FPSG-UIUC / GoFetch

GoFetch: Breaking Constant-Time Cryptographic Implementations Using Data Memory-Dependent Prefetchers -- USENIX Security'24
231 stars 14 forks source link

circumstances #2

Open daslicht opened 5 months ago

daslicht commented 5 months ago

can this exploid run without installing code on teh target machine? Or how else could that be a danger? please Or is there still a way to execute arbitary code from remote, wasn't that patched?

Darival commented 5 months ago

I always find it funny when news outlets take a vulnerability so out of proportion ignoring the fact that the attacker need to get access to your computer. don't get me wrong it is still a vulnerability and need to be addressed by apple but no need to throw away your m1 mac

emilcondrea commented 5 months ago

That's the main question!

Even if it does not require installation of malicious app, can the exploit be triggered from javascript that's executed when visiting malicious website? If that's true, is very bad! One way of exploiting this requires 2 steps 1) serving malicious js on public networks that require signin over http(eg. hotels, airports). 2) the attacker, being on the same network, monitors the encrypted traffic of the victim and through malicious js from 1) that still runs in the other tab, execute Gofetch attack to figure out the TLS keys, so it can completely hijack the victim.

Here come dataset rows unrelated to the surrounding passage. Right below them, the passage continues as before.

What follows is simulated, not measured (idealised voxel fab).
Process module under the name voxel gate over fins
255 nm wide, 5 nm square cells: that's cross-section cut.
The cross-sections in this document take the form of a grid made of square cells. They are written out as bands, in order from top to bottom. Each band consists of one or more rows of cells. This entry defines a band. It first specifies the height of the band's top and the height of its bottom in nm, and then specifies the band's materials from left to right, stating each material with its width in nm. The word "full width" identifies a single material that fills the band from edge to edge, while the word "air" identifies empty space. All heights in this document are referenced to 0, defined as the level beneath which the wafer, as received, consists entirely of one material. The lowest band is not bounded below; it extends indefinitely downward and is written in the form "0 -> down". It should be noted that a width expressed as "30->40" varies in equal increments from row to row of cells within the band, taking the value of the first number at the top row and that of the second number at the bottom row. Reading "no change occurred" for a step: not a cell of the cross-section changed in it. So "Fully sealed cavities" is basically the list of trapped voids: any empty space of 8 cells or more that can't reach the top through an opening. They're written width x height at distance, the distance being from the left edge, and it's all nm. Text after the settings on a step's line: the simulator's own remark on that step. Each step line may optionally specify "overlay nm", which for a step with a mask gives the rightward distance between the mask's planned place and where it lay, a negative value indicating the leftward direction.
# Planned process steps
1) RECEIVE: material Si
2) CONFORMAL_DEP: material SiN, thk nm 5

There are a couple of sidechannel attacks that can be achieved from javascript, see Fantastic Timers and where to find them

daslicht commented 5 months ago

I always find it funny when news outlets take a vulnerability so out of proportion ignoring the fact that the attacker need to get access to your computer. don't get me wrong it is still a vulnerability and need to be addressed by apple but no need to throw away your m1 mac

Exactly what I thought, I ve read so much B$ on social media so I though to clear it out I just ask some profis here :) So you confirm, it is not possible via JavaScript over the internet?

mevanloon commented 5 months ago

In theory the exploit could run on WASM (low-level code in JS), since the exploit would supposedly ignore the sandbox that it's in. But I don't know enough about the low-level stuff to answer that.

daslicht commented 5 months ago

In theory the exploit could run on WASM (low-level code in JS), since the exploit would supposedly ignore the sandbox that it's in. But I don't know enough about the low-level stuff to answer that.

Related: https://www.forcepoint.com/blog/x-labs/webassembly-potentials-and-pitfalls https://github.com/stevespringett/disable-webassembly

So the question is: "How to disable WASM in Safari"

gerrywastaken commented 5 months ago

So as far as I know, browser vendors and others made timers less precise in an attempted mitigation against such attacks via javascript: https://v8.dev/blog/spectre#timer-mitigations

It wouldn't make sense for them to reintroduce the attack vector via WASM.

I just wonder if similar threading techniques to those mentioned in the gofetch paper could be used to work around the timer limitations in js/wasm. Interesting times.

mevanloon commented 4 months ago

@bl4zk0 They're the same architecture, basically the same chips.

But as noted on the homepage, Hector Martin found a chicken bit that disables DMP, so it can be patched.